Getting to No

9 ways of Getting to No

Don't let people bully you into saying "Yes"

Getting to No

Do you you find it hard to say No? Many people just cannot bring themselves to disagree with others.

Do you end up overburdened with work, harassed and feeling resentful at others for asking, and at yourself for agreeing? It is a common psychological block. Getting to No can be quite difficult.

Usually ten minutes after agreeing you find yourself boiling with anger at your own stupidity, or depressed about letting yourself be used again. Here are nine proven ways of Getting to No.

Getting to No

There are no good ways of learning to say No: but there are good ways of learning to not say Yes.

1) Buy yourself time to think. Tell the person asking that you will need to consult your diary / your husband / your schedule - or something else first before you will be able to agree. Tell the person you agree that it is important, that it needs done, but you cannot commit to it right now without information from somewhere else. Or say, "I have a big meeting coming up. Ask me after that".

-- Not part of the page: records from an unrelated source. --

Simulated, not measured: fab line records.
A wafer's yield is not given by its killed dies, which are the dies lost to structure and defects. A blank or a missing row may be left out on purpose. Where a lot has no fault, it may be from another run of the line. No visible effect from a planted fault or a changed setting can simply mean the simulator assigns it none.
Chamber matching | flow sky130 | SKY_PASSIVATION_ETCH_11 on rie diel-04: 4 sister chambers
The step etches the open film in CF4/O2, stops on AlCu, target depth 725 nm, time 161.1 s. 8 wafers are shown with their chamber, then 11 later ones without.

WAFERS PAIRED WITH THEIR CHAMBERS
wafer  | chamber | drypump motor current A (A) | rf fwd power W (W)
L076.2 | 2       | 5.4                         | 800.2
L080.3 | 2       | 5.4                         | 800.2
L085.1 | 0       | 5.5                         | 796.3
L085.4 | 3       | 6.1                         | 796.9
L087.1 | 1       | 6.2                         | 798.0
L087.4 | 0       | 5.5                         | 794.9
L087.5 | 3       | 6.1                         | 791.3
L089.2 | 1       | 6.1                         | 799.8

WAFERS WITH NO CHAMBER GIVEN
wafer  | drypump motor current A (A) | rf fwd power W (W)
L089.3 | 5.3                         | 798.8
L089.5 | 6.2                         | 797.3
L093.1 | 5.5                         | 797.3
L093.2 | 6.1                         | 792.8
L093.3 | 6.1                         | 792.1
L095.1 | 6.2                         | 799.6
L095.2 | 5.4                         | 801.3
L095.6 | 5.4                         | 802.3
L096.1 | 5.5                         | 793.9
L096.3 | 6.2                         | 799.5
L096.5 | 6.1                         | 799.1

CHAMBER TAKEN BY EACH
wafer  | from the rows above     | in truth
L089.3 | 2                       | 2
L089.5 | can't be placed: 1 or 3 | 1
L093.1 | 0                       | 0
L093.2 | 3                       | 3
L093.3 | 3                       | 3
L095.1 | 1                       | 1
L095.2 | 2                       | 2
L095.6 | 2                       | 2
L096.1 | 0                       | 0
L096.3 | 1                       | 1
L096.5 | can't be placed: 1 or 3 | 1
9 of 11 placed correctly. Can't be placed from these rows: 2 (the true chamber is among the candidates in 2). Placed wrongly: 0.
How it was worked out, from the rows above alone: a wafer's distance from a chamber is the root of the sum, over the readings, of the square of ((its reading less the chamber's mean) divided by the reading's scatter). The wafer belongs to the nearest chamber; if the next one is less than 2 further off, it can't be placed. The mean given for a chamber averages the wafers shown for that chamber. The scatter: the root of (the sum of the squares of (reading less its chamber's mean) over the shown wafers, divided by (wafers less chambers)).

2) Put off answering until you can reply in a different format. Many people are embarrassed by saying No face to face. It is much easier to Not-to-say-Yes by email or a written note. Or get someone else to tell them. It is much easier to give an excuse when you don't have to talk to them directly.

3) Invent a boss. Tell the person that you need to get agreement from someone else. It can be a purely fictitious person. Getting to No can take many forms. Tell the door-to-door salesman that you need to consult your aged mother who has all the money. Tell a difficult customer that you need to talk to your supervisor first, and they are not in. Email back to a request by including a false email from your 'boss' quoting that you are not allowed to do what they are asking.

4) Make up a rule. Tell them 'I never make a decision without sleeping on it first. Your idea sounds really good. I will get back to you tomorrow'. Or "I have a rule not to make two big commitments in the same week". It doesn't have to be logical, but no one is going to challenge how you live your life.

5) Put the onus back on them. Tell them that you will do it: but they have to do something first.

6) Give them alternatives. Say that the best time to do what they want is this afternoon at three, but you have something planned for then. Could they find someone to take over your three o'clock task first?

7) Promise to delegate it. Tell them that you will ask someone else to do it for them. But that you will get back to them later to say whether that other person agreed or not. This is a very indirect way of getting to no for you.

8) Suggest someone else. Deflect the person by saying that you think some other person would be a much better choice, and say why. And then make them ask the person first before coming back to you, and if they do, suggest someone different.

9) Find a way to get the asker to say "No". Then you just repeat their "No". Ask them 'Will your whole project fail if I don't do this?" Ask "Have you asked someone else to do this, and been refused?" Ask "Have your considered what I have already committed to?". Repeat their word "No". All you are doing repeating what they said. They can interpret it anyway they like, but you have said "No" quite distinctly.

There is no limit in how creative you can be in Learning-to-not-say-Yes.